Candide summary

Topics: Candide, Voltaire, Syphilis Pages: 6 (2480 words) Published: April 6, 2014

POT 3054 Research Paper
Voltaire’s Candide
Voltaire begins the climactic, satirical journey of Candide by first stating where he originates, the castle of Baron Thunder-ten-tronckh (Voltaire 1). This absurd name can be seen as Voltaire taking aim at the ridiculous names of lords, dukes, etc. he has come across. Not only is it an unnecessarily long name, but a humorous one to pronounce. The Baron is also said to have established an unreasonable seventy-one heraldic quarterings due to his family tree having been destroyed by the ravages of time (Voltaire 1). Voltaire is once again making fun of the foolish things royalty takes pride in such as the markings on a shield. The Baroness is revealed as weighing a steep 350 pounds, resulting in her enjoying a large measure of public esteem (Voltaire 1). The satire is evident here with the large Baroness commanding a large amount of respect from the public. Weight was clearly an issue amongst royalty during Voltaire’s time as they were not afraid to divulge in an unhealthy lifestyle. The teachings of the castle’s philosopher Pangloss is defined as metaphysico-theologico-cosmo-codology (Voltaire 2). Just as with the name of the Baron, the abundance of titles and fields studied for philosophers is the center of Voltaire’s satire now. With this title, Pangloss encompasses all fields of study and is able to know the answer to any question asked of him. Voltaire paints Pangloss as a deductive thinker throughout the story which opposes Voltaire’s inductive way of thinking. As a result of Pangloss being seen as the greatest philosopher in the province, he is subsequently seen as the greatest in the world (Voltaire 2). Arrogance is confessed in this mindset of whatever is the best locally must be nothing short of being the best in the world. This mindset of local superiority can still be found today.

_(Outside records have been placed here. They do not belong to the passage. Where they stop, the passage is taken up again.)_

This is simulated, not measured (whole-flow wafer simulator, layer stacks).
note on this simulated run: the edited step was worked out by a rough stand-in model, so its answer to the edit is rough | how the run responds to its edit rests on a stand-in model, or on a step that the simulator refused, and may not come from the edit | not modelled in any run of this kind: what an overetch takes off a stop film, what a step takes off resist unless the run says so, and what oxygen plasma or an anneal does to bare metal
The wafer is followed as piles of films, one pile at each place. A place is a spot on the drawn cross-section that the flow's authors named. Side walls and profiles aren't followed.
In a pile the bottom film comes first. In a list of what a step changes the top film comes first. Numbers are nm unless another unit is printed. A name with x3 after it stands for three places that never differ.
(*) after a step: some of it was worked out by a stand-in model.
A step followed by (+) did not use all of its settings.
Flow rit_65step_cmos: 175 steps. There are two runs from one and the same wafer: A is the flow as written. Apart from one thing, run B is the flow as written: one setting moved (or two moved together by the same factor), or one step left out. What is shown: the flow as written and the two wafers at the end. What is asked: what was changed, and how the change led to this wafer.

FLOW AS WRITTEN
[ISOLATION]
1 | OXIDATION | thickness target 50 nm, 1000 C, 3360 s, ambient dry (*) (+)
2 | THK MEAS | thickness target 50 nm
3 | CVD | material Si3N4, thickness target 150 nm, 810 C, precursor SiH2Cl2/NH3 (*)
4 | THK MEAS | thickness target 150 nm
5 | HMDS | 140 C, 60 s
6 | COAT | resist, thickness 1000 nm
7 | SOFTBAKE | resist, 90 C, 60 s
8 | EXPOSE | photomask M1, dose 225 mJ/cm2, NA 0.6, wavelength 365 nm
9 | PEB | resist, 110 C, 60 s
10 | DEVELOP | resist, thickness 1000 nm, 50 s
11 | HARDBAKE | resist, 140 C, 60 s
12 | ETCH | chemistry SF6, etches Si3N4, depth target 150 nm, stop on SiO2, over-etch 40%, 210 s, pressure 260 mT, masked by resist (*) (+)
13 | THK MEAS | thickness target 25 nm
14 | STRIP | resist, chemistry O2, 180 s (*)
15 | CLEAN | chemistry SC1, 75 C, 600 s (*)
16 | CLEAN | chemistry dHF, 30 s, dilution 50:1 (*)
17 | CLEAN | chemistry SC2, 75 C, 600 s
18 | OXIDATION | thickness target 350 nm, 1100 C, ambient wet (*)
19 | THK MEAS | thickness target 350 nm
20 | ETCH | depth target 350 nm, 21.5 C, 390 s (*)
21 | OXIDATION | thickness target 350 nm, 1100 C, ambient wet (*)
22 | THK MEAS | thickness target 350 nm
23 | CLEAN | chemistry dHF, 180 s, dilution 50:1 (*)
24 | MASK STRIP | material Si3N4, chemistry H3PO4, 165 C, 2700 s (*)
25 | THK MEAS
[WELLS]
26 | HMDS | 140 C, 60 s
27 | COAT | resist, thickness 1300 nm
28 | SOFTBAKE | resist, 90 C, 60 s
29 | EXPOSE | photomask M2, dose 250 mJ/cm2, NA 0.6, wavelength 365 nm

Candide is soon chased from the Baron’s castle because of an act of adultery committed with his daughter Cunegonde (Voltaire 3). This is seen as unacceptable because of the difference in social status between the two. More often in that time, class was seen as a divider amongst the people as royalty must marry with royalty. Cunegonde can be translated into brave war, foreshadowing events to come. An additional obnoxious name for a town is announced when Candide makes his way into Walderberghoff-trarbk-dikdorff (Voltaire 3). This satirical name being even more humorous with its greater length. Once in town, Candide somehow finds himself being taken against his will, imprisoned, and tortured by a regiment called the Bulgars. He is eventually saved from execution by King of the Bulgars and thus forced to join in a battle against the King of the Abars in which he did his best to hide (Voltaire 5). The aftermath is portrayed as grotesque butchery of women and children covered in blood and dismembered. Unlike Candide, who was disgusted by the scene forcing him to flee, the two Kings were having Christian songs sung in their respective camps (Voltaire 6). The callousness and hypocrisy of the soldiers can be seen here. The perpetrators not only feel the need to feel no remorse over their acts of debauchery, but feel compelled to sing religious music. Music that portrays love and peace, antonyms of what had just taken place.

Candide now finds himself in Holland where he assumes he will be accepted with open arms due to the fact that the citizens are rich and Christian. These same rich Christians proceed to threaten Candide as he begs for help throughout the town (Voltaire 6). The worst even came from an orator who had just been addressing a large crowd on the subject of charity of all things, when he verbally assaulted Candide and had his wife throw a bucket of feces over Candide’s head (Voltaire 7). Voltaire continues to mock religion and its followers by revealing the endless hypocrisy that engulfs them. These people who preach about loving each other...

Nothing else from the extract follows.